Some Murderers I Have Known
This is the first in a series:
I don’t know what pushed her over the very sharp edge of murder. I never got up the nerve to ask, and no one ever volunteered. It was sometime in the late 1970s.I don’t remember exactly when; but I was off at Youth Camp with the church, so it had to be after 1976, and it couldn’t have been much after 1980. When I got home from camp, there were interesting tales in the Parker house about the night when 8 billion cops showed up at the house across the street, along with an ambulance or two. A conference of neighbors and a quick check with the newspapers revealed that the lady across the street had shot her husband, and done quite a good job of it. He was not just merely dead; but, really, quite sincerely dead.
She had then shot herself in the right temple, and hadn’t done quite as good a job. When the paramedics arrived, she was only mostly dead; and, as Billy Crystal can tell you, mostly dead is still partly alive. The EMTs and the nurses and the doctors must have done a deal with Miracle Max because she did survive the attempted suicide, although she looked like a stroke victim. The right side of her face drooped. She had trouble talking clearly, and she had to walk with a cane.

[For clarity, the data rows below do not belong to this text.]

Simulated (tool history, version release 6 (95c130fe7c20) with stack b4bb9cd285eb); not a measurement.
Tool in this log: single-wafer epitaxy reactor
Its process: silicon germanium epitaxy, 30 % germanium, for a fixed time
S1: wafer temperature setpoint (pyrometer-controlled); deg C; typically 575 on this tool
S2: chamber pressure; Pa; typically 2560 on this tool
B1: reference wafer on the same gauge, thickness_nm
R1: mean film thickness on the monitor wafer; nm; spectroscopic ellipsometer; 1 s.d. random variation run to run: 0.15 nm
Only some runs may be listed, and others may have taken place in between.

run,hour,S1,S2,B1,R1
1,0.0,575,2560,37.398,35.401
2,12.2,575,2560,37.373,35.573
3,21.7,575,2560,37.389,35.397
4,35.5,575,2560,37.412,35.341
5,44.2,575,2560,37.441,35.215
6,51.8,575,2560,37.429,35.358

I’ve no idea what the legalities were; but, somehow or other, she got out of jail within just a year or two. One day a lady in her 30s (early 40s? Teenagers stink at estimating age) knocked on my door to ask if I could cut “Muther’s” grass. I spell it like that because she pronounced it like that. It is now 40 years gone, but I remember that the way she pronounced “Muther” bothered me a great deal more than cutting grass for a murderess did.
I cut the grass that summer, but I doubt that I made them very happy. I ran over a tree stump and tore up the lawn mower within just a few weeks of beginning. The son fixed it, and I went on about my job; but I don’t remember that being a long-term situation, probably because of how great I am at cutting grass.
I spent very little time with the old lady herself. She would occasionally call me into the house to give me something to drink, or to pay me for cutting the grass. The first few times I talked to her, I was waiting for her to do something murderess-like, such as grow a new head, or sprout fangs; but she never did, and I relaxed. She was consistently a sweet, reserved, little, old lady of the kind you can find at any church on any Sunday in the South. Her manners were impeccable, and she was never anything but gracious and welcoming.
I never saw her wear anything other than a pink house robe and slippers, so I got the feeling that she never changed into real clothes. I am pretty sure that she never went out of the house, except when her daughter took “Muther” to the doctor. She locked herself into the house where she had murdered her husband, and had tried to murder herself. Whatever the legalities, she served a life term of imprisonment in that house, with only memories as her cell mates.
P.S. At this time, we lived on Sparkman Drive, just at the foot of the big hill, about a half-mile from Blue Spring Rd.